Buschor v. Buschor

EISNAUGLE, J., concurring in part and dissenting in part.

I agree with the majority that the modification of timesharing and change in the child's primary residence should be reversed on due process grounds. Therefore, a new trial on this issue is in order.

However, I disagree with the majority's conclusion that the trial court's denial of the relocation petition is not supported by competent, substantial evidence.5 Although *841I might well have weighed the factors differently were I the trial judge, it is not for this court to reweigh the evidence on appeal. Wraight v. Wraight , 71 So.3d 139, 142 (Fla. 5th DCA 2011) (recognizing in a relocation case that "this Court cannot reweigh the evidence considered by the trial court. We can only decide whether substantial competent evidence exists to support the trial court's decision." (citations omitted) ). In my view, the majority has reviewed the final judgment for the greater weight of the evidence rather than for competent, substantial evidence.
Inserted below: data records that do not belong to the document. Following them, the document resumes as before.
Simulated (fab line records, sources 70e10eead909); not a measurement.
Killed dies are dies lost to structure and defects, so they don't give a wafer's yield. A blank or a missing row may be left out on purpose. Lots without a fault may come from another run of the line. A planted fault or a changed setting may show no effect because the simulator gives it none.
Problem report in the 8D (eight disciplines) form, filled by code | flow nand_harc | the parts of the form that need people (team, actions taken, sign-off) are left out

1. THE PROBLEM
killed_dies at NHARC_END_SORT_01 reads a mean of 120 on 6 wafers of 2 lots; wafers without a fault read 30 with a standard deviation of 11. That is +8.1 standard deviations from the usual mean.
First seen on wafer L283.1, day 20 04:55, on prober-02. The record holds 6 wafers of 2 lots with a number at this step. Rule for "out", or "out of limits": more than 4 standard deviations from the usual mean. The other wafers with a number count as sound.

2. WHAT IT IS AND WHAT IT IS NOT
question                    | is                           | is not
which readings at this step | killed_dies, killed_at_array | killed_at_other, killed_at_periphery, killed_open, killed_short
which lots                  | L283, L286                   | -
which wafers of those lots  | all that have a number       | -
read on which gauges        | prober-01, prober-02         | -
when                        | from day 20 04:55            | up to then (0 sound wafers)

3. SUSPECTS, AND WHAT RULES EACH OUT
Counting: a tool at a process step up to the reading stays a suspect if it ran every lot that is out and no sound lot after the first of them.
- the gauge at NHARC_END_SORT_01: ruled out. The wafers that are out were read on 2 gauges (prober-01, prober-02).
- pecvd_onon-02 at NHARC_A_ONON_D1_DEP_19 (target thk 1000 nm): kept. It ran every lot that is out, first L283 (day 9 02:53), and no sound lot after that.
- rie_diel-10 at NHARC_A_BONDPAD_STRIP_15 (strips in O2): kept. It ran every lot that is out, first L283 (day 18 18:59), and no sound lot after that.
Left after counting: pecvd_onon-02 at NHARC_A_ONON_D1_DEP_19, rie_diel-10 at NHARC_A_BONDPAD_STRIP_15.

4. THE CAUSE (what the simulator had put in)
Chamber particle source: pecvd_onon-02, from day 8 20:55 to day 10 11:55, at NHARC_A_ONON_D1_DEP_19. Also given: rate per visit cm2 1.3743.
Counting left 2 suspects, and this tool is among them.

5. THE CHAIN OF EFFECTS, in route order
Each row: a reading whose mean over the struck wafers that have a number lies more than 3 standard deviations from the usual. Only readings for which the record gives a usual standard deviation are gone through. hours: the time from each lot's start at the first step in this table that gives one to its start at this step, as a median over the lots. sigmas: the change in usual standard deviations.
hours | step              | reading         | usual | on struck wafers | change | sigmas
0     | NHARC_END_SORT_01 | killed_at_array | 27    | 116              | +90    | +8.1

Without belaboring the point, the evidence at trial included, but was not limited to, testimony and evidence from which the finder of fact could conclude that:

(1) Former Wife improperly relocated with the child without authorization from the trial court;
(2) Former Wife unreasonably refused to allow Former Husband to communicate with their three-year-old child via Skype, instead of by phone, so that he could see his father and siblings;
(3) Former Wife at times would refuse to facilitate even simple phone calls between the child and Former Husband;
(4) Former Wife unreasonably limited her own communications with Former Husband, if she responded at all, demanding that he exclusively communicate with her via e-mail and refusing to communicate in person, by phone, or even text message;
(5) Former Wife sometimes failed to consult with Former Husband when choosing the child's healthcare providers; and
(6) Former Wife unreasonably declined Former Husband's requests for additional time with the child in violation of the parties' settlement agreement. For instance, Former Wife admitted at trial that she would take the child to daycare when she worked instead of permitting Former Husband to care for the child. On one such occasion, when Former Husband asked if he could care for the child during the day while Former Wife worked, Former Wife responded only by saying that she believed it was in the child's "best interest" to "fully participate full-time at the [daycare]."

This and other evidence below supported the trial court's ruling. While I readily concede that there was a host of evidence which would have permitted the trial court to grant the petition for relocation, the point here is that it is not our role to determine credibility, resolve conflicts, or weigh the evidence presented at trial. Therefore, I believe we are constrained to affirm the trial court's denial as to relocation.

Finally, as the majority notes, Former Wife argues that the most recent settlement agreement does not require her to reasonably accommodate Former Husband's requests for additional timesharing. Specifically, she argues that the parties' original agreement to exercise the "utmost good faith" in consenting to reasonable requests of the other party was modified by the Mediated Settlement Agreement.

Even if this argument were preserved, it is without merit. The original settlement agreement remained in full force and effect unless modified by the Mediated Settlement Agreement. The provision in the Mediated Settlement Agreement relied upon by Former Wife states that it replaces the parties' original timesharing plan, which is set forth in Paragraph 2E of *842the original settlement agreement. In contrast, the provision requiring the parties to exercise the "utmost good faith" in granting reasonable requests for additional timesharing is in Paragraph 2D of the original settlement agreement. In short, Paragraph 2D's requirement that the parties exercise the "utmost good faith" remains in full force and effect because it is found in an entirely separate provision and was not modified by the Mediated Settlement Agreement.

To the extent that the majority's opinion can be interpreted as reversing the denial of the petition for relocation based on a lack of findings by the trial court, I note that this issue was not argued in the initial brief, other than a fleeting reference buried in a heading, and is therefore waived. Cf. State v. Dougan , 202 So.3d 363, 378 (Fla. 2016) ("The State raises this argument for the first time in its Reply Brief in this Court, so it is waived.").